- Spark1.3+
- This SDK supports interaction with Aliyun's base service, e.g. OSS, ODPS, LogService and ONS, in Spark runtime environment.
git clone https://github.com/aliyun/aliyun-spark-sdk.git
cd aliyun-spark-sdk
mvn clean package -DskipTests
- copy
emr-sdk_2.10-1.2.0.jar
to your project - right click Eclipse project -> Properties -> Java Build Path -> Add JARs
- choose and import the sdk
- you can use the sdk in your Eclipse project
<dependency>
<groupId>com.aliyun.emr</groupId>
<artifactId>emr-sdk_2.10</artifactId>
<version>1.2.0</version>
</dependency>
In this section, we will demonstrate how to manipulate the Aliyun OSS data in Spark.
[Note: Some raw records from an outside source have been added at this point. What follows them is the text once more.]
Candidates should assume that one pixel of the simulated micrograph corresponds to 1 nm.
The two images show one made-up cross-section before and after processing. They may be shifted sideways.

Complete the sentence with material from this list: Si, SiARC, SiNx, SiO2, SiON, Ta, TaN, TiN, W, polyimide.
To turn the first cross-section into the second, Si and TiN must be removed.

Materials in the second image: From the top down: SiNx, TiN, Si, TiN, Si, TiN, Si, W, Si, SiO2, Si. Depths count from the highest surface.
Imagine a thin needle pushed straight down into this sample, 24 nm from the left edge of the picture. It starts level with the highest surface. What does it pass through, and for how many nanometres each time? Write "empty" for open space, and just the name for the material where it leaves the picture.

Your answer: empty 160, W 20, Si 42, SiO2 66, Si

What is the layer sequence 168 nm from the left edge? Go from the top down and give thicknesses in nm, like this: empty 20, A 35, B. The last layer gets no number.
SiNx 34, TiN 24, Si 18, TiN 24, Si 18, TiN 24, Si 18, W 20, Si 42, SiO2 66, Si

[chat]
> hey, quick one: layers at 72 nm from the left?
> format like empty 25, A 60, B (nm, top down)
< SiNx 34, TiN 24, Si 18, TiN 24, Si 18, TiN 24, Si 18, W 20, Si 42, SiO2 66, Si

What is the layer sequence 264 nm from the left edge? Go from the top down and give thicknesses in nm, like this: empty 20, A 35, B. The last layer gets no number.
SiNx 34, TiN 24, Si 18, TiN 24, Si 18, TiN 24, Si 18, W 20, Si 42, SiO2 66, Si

A native way to read and write regular files on Aliyun OSS. The advantage of this way is you can access files on OSS that came from other Aliyun base service or other tools. But file in Aliyun OSS has 48.8TB limit.
- oss://[accesskeyId:accessKeySecret@]bucket[.endpoint]/object/path
We can set OSS "AccessKeyId/AccessKeySecret" and "endpoint" in OSS URI.
Now, we provide a transparent way to support Aliyun OSS, with no code changes and just few configurations. All you need to do is just to provide two configuations in your project:
conf.set("spark.hadoop.fs.oss.impl", "com.aliyun.fs.oss.nat.NativeOssFileSystem")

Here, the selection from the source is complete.